Pieter Wispelwey crowns his previous releases in this electrifying live recording, brilliantly accompanied by the Budapest Festival Orchestra under Iván Fischer.
It includes applause at the end of each performance, suggesting there is far less editing here than in many other live recordings. That ties in with the high-voltage performances, well recorded in atmospheric and finely detailed sound, with the soloist well balanced in the concerto.
Wispelwey's playing is marked by crisp attack and exceptionally clean articulation, and though he allows an easing for the transition into the great second-subject melody, as well as in the mysterious G sharp minor reference to it in the central development section, he keeps romantic freedom well in check.
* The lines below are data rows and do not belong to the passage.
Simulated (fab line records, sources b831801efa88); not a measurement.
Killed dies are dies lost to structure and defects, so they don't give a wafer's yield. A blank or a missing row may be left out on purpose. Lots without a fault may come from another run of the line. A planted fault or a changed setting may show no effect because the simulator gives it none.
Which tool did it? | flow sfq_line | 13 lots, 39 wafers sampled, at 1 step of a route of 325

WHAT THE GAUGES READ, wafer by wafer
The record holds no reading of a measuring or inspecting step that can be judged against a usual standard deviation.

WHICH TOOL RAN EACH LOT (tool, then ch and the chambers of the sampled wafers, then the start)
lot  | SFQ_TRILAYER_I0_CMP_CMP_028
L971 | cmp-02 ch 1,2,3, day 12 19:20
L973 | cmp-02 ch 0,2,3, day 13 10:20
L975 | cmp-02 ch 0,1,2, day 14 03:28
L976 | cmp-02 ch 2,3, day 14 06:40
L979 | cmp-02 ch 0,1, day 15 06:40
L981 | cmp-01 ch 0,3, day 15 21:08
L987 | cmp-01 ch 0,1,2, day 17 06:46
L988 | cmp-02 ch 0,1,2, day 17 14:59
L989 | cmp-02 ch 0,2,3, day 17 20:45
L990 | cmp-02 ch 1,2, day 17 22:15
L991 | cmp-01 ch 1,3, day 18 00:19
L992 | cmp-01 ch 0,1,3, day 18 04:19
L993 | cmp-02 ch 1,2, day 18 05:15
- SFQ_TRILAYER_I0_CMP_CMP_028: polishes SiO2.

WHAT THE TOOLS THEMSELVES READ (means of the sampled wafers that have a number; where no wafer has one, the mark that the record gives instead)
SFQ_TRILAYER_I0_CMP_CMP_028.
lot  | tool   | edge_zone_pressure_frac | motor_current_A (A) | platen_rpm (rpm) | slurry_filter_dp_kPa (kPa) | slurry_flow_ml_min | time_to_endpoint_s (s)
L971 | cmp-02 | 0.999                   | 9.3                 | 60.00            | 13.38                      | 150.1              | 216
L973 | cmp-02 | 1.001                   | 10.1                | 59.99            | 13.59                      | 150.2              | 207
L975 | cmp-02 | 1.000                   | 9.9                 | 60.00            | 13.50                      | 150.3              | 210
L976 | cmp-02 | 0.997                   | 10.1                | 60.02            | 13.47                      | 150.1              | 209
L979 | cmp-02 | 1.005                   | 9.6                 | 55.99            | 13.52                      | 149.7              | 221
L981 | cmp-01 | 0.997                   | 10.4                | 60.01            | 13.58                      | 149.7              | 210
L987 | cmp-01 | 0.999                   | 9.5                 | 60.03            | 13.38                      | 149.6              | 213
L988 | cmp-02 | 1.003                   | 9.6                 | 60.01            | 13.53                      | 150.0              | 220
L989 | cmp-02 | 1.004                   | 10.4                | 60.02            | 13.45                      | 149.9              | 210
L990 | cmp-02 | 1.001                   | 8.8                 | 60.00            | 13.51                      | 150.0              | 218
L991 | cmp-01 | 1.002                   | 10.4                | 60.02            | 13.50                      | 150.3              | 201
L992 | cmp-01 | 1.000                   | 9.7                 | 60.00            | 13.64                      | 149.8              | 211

The Wispelwey first movement climax is triumphant with the orchestra weighty in tuttis, while the slow movement finds the soloist flexible, with magical shading of pianissimi leading to the hushed close. The finale is crisp and clean, with some wonderfully ripe-sounding horns suggesting Viennese influence. The hushed epilogue is refined, leading to a powerful final cadence.
In the Symphonic Variations Fischer holds the structure cleanly together, crisply defining each of the 27 brief variations and the fugal finale. One marvels anew at Dvorák's inventive elaborations on a simple theme, on a par with the SlavonicDances. An outstanding disc.